Radio observations using facilities of the Arecibo Observatory (AO) will be important to Fermi’s scientific explorations. This Fermi-AO cooperative arrangement therefore commits observing time at AO for coordinated observations of Fermi sources, to be awarded on a competitive basis. The scientific programs supported within this arrangement will be those that are enhanced by the combination of Fermi observations and investigations using the radio facilities operated by AO. The philosophy of the approach, in keeping with the missions of both Fermi and AO, will be that of maximum data availability and maximum scientific return for the entire user community.
This cooperative arrangement includes two distinct types of collaborative observations and funding opportunities between AO and Fermi that will take place within the Fermi Guest Investigator (GI) Program. These two opportunities, the "Joint Proposal Opportunity" and the "Cooperative Proposal Opportunity," are described in turn below.

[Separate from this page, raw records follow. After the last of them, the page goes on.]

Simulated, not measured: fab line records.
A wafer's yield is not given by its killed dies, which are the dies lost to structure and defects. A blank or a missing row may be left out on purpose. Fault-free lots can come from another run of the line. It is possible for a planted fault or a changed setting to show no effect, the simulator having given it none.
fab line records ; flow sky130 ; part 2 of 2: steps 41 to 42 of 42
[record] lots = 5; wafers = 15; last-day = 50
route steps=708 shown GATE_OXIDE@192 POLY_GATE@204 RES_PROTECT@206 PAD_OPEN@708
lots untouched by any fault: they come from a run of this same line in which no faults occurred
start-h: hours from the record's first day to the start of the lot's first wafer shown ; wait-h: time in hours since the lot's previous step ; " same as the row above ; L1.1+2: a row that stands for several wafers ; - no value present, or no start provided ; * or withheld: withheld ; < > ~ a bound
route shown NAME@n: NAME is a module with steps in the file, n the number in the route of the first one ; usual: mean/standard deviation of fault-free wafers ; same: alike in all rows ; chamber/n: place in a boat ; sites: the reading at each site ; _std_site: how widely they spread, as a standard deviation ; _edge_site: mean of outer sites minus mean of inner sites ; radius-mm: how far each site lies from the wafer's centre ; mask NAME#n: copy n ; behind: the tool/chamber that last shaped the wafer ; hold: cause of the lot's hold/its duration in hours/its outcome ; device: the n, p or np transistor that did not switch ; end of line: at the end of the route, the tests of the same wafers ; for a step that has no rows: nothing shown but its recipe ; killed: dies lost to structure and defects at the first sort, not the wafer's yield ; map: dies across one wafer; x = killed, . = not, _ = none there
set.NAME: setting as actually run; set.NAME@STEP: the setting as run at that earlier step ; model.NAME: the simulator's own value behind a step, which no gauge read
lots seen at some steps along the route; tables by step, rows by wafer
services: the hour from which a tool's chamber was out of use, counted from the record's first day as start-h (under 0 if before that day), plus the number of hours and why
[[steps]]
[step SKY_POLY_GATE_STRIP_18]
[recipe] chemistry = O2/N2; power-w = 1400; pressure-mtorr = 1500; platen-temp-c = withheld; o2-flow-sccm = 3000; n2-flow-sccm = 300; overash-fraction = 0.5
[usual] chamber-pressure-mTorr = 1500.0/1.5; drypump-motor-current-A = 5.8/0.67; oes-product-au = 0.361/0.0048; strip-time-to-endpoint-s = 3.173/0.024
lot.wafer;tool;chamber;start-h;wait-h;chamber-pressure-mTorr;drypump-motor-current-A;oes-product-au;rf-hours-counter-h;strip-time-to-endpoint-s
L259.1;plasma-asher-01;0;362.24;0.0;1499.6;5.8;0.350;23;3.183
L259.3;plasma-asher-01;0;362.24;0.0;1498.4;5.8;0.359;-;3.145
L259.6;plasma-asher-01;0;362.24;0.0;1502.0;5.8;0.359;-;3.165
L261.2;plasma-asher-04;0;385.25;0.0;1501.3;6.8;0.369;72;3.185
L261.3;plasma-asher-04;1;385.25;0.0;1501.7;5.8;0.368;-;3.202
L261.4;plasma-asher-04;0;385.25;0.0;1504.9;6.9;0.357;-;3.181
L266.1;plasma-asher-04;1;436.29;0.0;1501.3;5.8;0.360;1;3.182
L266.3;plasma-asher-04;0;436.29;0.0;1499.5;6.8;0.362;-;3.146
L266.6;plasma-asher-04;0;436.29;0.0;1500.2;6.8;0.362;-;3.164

Arecibo Observatory is home to the 305-m William E. Gordon radio telescope, the largest single-dish telescope in the world, which is available to the global scientific community for astronomical observations at wavelengths between 6 m and 3 cm (frequencies of 47 MHz to 10 GHz). The 305-m dish provides more collecting area in this band than all other U.S. radio telescopes combined; its unique sensitivity enables investigations not possible elsewhere. AO telescope time is generally allocated competitively for PI proposals. AO is funded by the National Science Foundation as a research facility that operates in an “open skies” mode for the entire astronomical community.
The first element of the Fermi-AO cooperative program is a Joint Proposal Opportunity, whereby potential radio observers submit proposals for Fermi funding and future AO observations through the Fermi GI portal. AO will make telescope time available for the Fermi GI program. In turn, Fermi/NASA will make data-analysis funding available to successful U.S.-based investigators requesting AO observing time through the GI process. These proposals may include both AO and Fermi pointed observations, although pointed Fermi observations will be rare, and most successful proposals are expected to make use of Fermi survey data. The peer-reviewed GI proposal-evaluation process will identify programs with sufficient science justification to be allocated funding by Fermi, and those that fall within the constraints of AO observing time made available to the program will be allocated AO observing time without additional scientific review, provided they demonstrate technical feasibility.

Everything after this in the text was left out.